The markets turned volatile again toward the end of last week. The S&P struggled Tuesday and Wednesday to hold onto Monday’s gain and then plummeted 4.3% on Thursday and finished the week trading lower, dropping 1.6% Friday afternoon. Volatility finished the week at its highest level since late 2008, the height of the recent economic crises.
The elevated level of volatility in the market is echoing the uncertainty in the future trajectory of the economy. There are also many questions surrounding the solvency of European banks which coupled with a complete lack of confidence in our own government yields a very murky global growth outlook. And we are now receiving conflicting economic data points for the US economy.
The economic data released last week added to the uncertainty in the markets. Industrial production numbers were positive early in the week, but unfortunately it is more a coincident indicator of economic activity. The most negative news this week came Thursday morning with the Philly Fed Business Outlook Survey, -30.7. This number may be an outlier, but regardless, it is at least a caution sign.
This week we will be watching the Durable Goods Orders number closely on Wednesday. It is expected to be around -.5%. The 2nd estimate of Q2GDP will be released Friday. The government is stepping aside and we need to see the private sector show some signs of life. Current data shows the top line growing by 1.3% and is expected to be revised to 1%. Prices are growing at a 2.3% clip and expected to be unchanged.
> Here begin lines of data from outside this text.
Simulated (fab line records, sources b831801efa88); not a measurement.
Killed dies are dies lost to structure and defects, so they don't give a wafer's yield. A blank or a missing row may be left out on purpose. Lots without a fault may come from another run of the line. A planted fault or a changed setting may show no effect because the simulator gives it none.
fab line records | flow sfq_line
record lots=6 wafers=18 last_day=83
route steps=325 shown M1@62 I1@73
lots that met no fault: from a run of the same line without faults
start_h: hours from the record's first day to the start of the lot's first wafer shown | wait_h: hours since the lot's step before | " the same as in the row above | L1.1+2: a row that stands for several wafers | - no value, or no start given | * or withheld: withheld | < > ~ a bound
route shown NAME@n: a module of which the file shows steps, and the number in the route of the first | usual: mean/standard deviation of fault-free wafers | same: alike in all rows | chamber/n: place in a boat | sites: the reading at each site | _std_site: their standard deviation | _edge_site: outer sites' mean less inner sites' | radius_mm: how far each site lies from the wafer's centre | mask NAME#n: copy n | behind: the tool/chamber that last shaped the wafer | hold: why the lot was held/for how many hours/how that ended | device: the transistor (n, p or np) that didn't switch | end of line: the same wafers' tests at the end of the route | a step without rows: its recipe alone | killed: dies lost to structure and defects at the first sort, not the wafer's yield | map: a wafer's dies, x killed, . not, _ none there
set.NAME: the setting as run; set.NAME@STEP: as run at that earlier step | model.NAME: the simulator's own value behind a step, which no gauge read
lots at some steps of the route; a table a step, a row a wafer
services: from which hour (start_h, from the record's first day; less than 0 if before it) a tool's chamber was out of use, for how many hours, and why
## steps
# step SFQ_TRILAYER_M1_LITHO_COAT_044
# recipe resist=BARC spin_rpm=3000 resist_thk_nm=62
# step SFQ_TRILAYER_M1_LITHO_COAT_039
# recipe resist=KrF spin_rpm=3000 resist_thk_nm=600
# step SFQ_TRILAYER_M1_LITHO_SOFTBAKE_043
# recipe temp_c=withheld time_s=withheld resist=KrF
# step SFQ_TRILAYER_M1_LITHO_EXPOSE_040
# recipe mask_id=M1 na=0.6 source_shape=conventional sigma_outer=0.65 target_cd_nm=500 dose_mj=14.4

With all the uncertainty, a forgotten area seems to be the housing market. Renewed residential investment and subsequent construction spending may be poised to become an unlikely candidate for growth. Over the week I will be looking at the current state of the housing sector. Tuesday’s release of New Home Sales is expected flat at 310k. Expect this number to be largely ignored as investor focus is elsewhere these days. Look for my outlook for the housing market in next week’s newsletter. With interest rates on home mortgages at all-time lows, this sector starts to look very interesting, especially given a lack of confidence in other financial assets.
To recap, uncertainty abounds and there is a lack of confidence in policymakers to resolve it positively. As a result, investors are pouring money into cash, mainly Yen, Chinese Yuan and Swiss Francs. They are also putting money in Gold and other precious metals as well as safe haven sovereign bonds. The future is murky at best.